“Despite the text’s extraordinary significance, the origins of the Koran are obscure in the extreme. Much like earlier compilations edited by Ibn Warraq, Which Koran? brings together a wealth of important European scholarship, much of which is translated into English for the first time. It will be of great interest not only to specialists in early Arabic and Koranic studies but also to students of early Islam and those interested in scripture more generally.”

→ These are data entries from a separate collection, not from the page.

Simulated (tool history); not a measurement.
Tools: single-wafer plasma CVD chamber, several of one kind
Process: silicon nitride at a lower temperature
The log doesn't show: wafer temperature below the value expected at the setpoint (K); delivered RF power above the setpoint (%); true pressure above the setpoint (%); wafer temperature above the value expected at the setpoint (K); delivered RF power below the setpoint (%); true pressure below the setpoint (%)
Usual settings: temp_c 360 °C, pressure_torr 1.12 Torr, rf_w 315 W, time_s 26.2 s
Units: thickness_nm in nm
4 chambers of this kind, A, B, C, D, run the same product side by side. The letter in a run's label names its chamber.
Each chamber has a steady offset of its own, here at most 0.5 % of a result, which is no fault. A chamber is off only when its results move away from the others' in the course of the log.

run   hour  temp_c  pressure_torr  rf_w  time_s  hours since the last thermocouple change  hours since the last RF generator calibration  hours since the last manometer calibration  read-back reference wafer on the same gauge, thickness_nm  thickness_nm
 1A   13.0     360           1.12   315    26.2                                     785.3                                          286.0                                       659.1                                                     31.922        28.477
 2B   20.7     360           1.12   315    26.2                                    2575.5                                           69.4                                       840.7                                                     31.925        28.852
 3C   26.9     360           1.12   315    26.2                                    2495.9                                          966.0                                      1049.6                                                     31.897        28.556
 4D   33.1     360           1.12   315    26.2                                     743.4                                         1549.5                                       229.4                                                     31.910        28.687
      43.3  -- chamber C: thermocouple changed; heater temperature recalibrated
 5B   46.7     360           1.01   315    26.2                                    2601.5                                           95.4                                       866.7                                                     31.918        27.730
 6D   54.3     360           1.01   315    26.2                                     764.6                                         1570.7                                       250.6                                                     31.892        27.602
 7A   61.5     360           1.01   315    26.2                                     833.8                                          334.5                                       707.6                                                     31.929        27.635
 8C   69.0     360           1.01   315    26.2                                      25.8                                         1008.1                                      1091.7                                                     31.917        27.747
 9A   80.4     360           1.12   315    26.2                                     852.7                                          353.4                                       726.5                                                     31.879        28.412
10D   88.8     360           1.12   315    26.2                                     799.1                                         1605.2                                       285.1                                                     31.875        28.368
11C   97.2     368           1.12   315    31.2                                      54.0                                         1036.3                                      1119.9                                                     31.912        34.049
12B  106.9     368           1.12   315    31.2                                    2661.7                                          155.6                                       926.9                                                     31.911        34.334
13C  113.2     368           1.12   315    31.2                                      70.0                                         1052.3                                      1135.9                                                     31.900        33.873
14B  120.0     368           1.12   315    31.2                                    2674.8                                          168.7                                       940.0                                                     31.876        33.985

—CHASE ROBINSON, formerly professor of Islamic history at the University of Oxford, now Distinguished Professor of History and provost of the Graduate Center of the City University of New York, and author of Abd al-Malik, Islamic Historiography, and Empire and Elites after the Muslim Conquest
For many millions of Muslims there is one and only one true Koran that offers the word of Allah to the faithful. Few Muslims realize, however, that there are several Korans in circulation in the Islamic world, with textual variations whose significance, extent, and meaning have never been properly examined. Ibn Warraq, author of Virgins? What Virgins? and Why I Am Not a Muslim, has here assembled important scholarly articles that address the history, linguistics, and religious implications of these significant variants in Islam’s sacred book, which call into question the claim of its status as the divinely revealed and inerrant word of the Muslim god.
In a lengthy introduction, Warraq notes that historical and linguistic evidence suggests that there was considerable confusion regarding what should be included in the Koran in the early years of Muslim history. Although the caliph ’Uthman canonized a specific text some fifteen years after the death of Muhammad, variant readings of certain passages have persisted to the present. This can be seen in discrepancies between the two main printed versions of the Koran available today (the Warsh transmission found in West and Northwest Africa and the Hafs transmission, stemming from Kufa—an important center of Koranic scholarship located in Iraq—and widely available through the standard Egyptian edition of 1924). In addition, the Hadith, a revered collection of Muslim secondary literature on the life of Muhammad, discusses missing Koranic verses and even Muhammad’s sometimes-faulty memory. Such evidence strongly indicates that the Koran cannot be considered an inerrant revelation.
This work also includes valuable charts that list the many textual variants found in Korans available in the Islamic world, along with remarks on their significance.
According to Maududi (Mawdudi, 1903–1979), the very influential Indo-Pakistani Islamist, “The Qur’ån . . . exists exactly as it had been revealed to the Prophet; not a word—nay, not a dot of it—has been changed.” He then challenged anyone to buy Korans in different parts of the Islamic world and compare them. If any person found a single dot that was different between them, then he or she should inform the whole world of this great discovery. Ibn Warraq has taken up that challenge and has definitively refuted Maududi’s absurd claim by revealing variants in Korans bought in Cairo, Casablanca, Tehran, Tunis, and Istanbul; he has shown that the Koran, like all holy texts, has a long history and is far from being inerrant.
Pages: 631 pages
Hardcover: $37.98
ISBN: 978-1-59102-429-3
Shipping Weight: 2lbs
Author Bio:
Ibn Warraq is the highly acclaimed author of Why I Am Not a Muslim, Virgins? What Virgins?, and Defending the West. He is also the editor of The Origins of the Koran, What the Koran Really Says, Leaving Islam, The Quest for the Historical Muhammad, and Which Koran?.